Happy holidays. This is the final edition of The Scholarly Letter for 2025, delivered to your inbox on Christmas Day. If nothing else, perhaps this Letter might offer a small respite amid the occasional tensions that tend to gather around the holiday table.

We’ll keep the intro short this week: if this publication is or was something you valued in 2025, please support it by becoming a premium subscriber. The Scholarly Letter can only continue if it is sustained by those who care about receiving it.

Thanks for coming along, it’s been a year to remember.

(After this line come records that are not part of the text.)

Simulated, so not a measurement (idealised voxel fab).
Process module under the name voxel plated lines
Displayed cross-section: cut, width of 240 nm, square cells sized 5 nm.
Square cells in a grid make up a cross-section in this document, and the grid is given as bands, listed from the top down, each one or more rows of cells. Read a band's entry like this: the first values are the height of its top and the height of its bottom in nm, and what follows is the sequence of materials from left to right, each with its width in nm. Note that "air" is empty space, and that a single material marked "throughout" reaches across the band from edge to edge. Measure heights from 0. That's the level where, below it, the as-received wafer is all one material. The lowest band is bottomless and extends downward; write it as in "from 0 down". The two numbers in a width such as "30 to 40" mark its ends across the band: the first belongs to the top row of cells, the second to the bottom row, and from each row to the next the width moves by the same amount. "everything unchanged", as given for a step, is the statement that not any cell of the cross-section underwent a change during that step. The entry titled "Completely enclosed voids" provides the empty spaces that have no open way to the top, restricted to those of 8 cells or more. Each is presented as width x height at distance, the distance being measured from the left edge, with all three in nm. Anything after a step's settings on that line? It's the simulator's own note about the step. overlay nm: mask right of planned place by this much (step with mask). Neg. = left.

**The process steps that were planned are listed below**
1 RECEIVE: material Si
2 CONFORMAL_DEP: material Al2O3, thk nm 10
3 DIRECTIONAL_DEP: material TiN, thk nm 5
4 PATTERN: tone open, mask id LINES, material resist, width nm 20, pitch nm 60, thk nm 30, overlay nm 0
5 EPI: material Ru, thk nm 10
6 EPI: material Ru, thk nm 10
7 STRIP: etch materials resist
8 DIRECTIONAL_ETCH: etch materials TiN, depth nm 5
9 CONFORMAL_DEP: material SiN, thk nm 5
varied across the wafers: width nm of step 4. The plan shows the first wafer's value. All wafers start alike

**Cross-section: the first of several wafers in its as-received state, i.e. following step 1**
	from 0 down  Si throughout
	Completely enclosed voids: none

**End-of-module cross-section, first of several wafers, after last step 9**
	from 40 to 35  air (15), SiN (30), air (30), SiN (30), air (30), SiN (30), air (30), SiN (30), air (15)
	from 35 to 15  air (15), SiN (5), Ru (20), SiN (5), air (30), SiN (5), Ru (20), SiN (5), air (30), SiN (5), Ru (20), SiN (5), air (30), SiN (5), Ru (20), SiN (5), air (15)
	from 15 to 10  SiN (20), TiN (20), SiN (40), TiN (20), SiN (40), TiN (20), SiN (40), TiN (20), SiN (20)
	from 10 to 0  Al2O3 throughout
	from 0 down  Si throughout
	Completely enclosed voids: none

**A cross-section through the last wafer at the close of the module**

In today’s Digest, we have: 

  • Brain Food: The Completeness of a Limited Academy

  • Current Affairs: LABraries

  • Resource: A Source for Writing Resources

  • Keeping it Real: Your Efforts, Your Work, and The Generous Heart You Put Into It

BRAIN FOOD

The Completeness of a Limited Academy 

One of the core principles of The Scholarly Letter is a commitment to advancing a view of scholarship and inquiry as something scholars pursue for its own sake: because it satisfies their curiosity, brings them aesthetic pleasure, and because they find it impossible not to do it. Matters of usefulness are seen as secondary in cultivating a relationship with scholarship and knowledge.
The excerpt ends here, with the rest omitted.